Can padding be confined to the header? Padding an HTML body is pretty safe, but not so with all media types (XML, JSON, etc). I would expect an attacker can only see the overall message size, and not the boundary between header and body, but I'm not sure.
Last, we can document on https://drupal.org/https-information that site operators who want the strongest protection from BREACH should refrain from enabling gzip on SSL pages.
Comment #14
catchThis looks like something we could add to 8.0.1 - is there a particular reason it should block the release?
Comment #15
grendzy CreditAttribution: grendzy commentedI agree it should not be a release blocker.
Comment #16
pwolanin CreditAttribution: pwolanin commentedNot a release blocker, but nice to have.
Comment #17
alansaviolobo CreditAttribution: alansaviolobo commentedComment #18
pwolanin CreditAttribution: pwolanin commentedGiven that there are pushes to move all traffic to https, I don't think disabling compression for https is a good move.
Comment #19
pwolanin CreditAttribution: pwolanin commentedSince this attack is on the body, I'm not sure variable content in the header would be effective - it might? not clear.
Given that the attack requires getting user input into the response, it seems like JSON and XML responses are a lower priority.
I suggest random padding of the header and random padding of html bodies when the request is SSL would be easy to implement, and would probably mitigate a range of yet-undiscovered attacks in addition.
Comment #20
grendzy CreditAttribution: grendzy commentedpwolanin: "pushes to move all traffic to https" - to me, this is an argument in favor of disabling compression; as TLS becomes more widely used, it becomes even more important to have strong assurances of it's safety.
Interestingly EFF mentions CRIME, but not BREACH: https://www.eff.org/https-everywhere/deploying-https
Anyway, I would be happy to review a length-hiding patch. To the best of my knowledge, TLS operates 3 layers below HTTP, so it's not even aware of the header / body boundary, which is why I think header padding would have the intended effect, with a lower risk of side-effects.
Comment #21
pwolanin CreditAttribution: pwolanin commentedThe only reason to suggest adding it to the body also is that the content of the padding (as well as its size) would potentially affect the gzip routine (if used) and further thwart this attack.

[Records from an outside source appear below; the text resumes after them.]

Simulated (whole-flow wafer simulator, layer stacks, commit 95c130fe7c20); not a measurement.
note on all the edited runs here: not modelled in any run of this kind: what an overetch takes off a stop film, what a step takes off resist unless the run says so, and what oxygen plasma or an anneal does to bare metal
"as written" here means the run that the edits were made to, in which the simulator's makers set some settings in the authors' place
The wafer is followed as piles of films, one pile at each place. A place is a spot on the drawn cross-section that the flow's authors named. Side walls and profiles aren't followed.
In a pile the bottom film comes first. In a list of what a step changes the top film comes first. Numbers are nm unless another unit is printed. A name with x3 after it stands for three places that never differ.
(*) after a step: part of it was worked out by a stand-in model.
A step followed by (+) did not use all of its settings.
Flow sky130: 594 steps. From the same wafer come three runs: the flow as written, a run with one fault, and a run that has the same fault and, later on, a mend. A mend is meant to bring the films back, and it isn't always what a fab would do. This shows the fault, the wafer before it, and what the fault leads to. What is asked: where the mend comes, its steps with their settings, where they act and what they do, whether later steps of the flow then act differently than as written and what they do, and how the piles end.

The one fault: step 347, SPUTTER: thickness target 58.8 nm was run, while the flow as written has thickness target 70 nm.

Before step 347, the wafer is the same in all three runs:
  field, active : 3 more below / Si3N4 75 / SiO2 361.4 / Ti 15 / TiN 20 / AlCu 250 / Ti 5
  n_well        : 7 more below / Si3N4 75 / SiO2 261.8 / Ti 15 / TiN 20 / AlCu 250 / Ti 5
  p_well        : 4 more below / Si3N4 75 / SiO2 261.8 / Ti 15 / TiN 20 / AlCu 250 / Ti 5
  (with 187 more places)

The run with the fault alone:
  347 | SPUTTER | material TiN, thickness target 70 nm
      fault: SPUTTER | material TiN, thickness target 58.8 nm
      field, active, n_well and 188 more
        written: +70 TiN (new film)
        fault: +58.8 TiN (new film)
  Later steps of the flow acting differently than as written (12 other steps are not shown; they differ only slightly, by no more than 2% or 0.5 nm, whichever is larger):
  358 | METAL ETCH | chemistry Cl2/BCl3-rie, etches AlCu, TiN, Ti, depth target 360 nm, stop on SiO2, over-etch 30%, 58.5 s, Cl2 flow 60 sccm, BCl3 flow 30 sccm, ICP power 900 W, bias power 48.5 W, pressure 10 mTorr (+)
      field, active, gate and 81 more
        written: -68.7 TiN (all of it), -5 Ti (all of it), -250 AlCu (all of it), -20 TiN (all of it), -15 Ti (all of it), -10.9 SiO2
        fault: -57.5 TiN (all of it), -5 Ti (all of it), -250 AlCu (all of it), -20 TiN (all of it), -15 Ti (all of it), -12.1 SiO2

Also - we should probably always pad (not try to check for SSL) in case Drupal is being served from a back-end behind a SSL reverse proxy?
Comment #22
grendzy CreditAttribution: grendzy commentedI think it's OK to rely on
\Drupal::request()->isSecure()
, proxy users still have to configure this accurately (via X-Forwarded-Proto or otherwise). If this isn't set, the session handler won't function correctly anyway.Comment #24
pwolanin CreditAttribution: pwolanin as a volunteer commentedComment #25
pwolanin CreditAttribution: pwolanin as a volunteer commentedI wasn't sure if Drupal meets the requirement of reflecting user input in the response, but it seems every FORM tag does via the action attribute like:
<form action="/node/1/edit?canary=1"
Comment #26
pwolanin CreditAttribution: pwolanin as a volunteer commentedAh, however - see: http://www.breachattack.com/resources/BREACH%20-%20SSL,%20gone%20in%2030...
Because Drupal FAPI CSRF tokens are in value attributes as shown in 2.4.7 those at least are not really vulnerable.
So the the risk is more to CSRF tokens in GET requests rendered as links.
Comment #27
grendzy CreditAttribution: grendzy at Metal Toad commentedWe do have modules like https://www.drupal.org/project/prepopulate that allow filling the value attribute. Even without a way to force a value attribute, at that point you're relying on a single quote mark, and the attacker's inability to guess the first three characters of whatever data is being attacked, which seems pretty flimsy. (Lots of private data have predictable prefixes, for example: Social Security Number Prefixes, Area codes, Health insurance account numbers, etc.
I also think focusing on the form tokens is a way to narrow view. In principle any private data on the page could be attacked. (For another example, see my comment in #7 -- the admin's email address could be leaked with e.g. https://victim.com/user/1/edit?chosen-plaintext=aaaa@gmail.com).
Below is a screenshot from a real Drupal site, showing how a little OSINT could be combined with BREACH to steal health insurance information.
Comment #28
grendzy CreditAttribution: grendzy at Metal Toad commentedBecause Drupal core cannot anticipate the nature of the data present on a page, the only effective solution I can see is to disable compression for non-cached/non-public pages over HTTPS. (Which was already the case in core last I checked, though we might be able to take steps to prevent proxies & CDNs from adding compression, or possibly a system status warning if compression is detected).
Comment #32
rreiss CreditAttribution: rreiss at Dofinity commentedHi,
Any thoughts about the same BREACH vulnerability with theme_token on D7?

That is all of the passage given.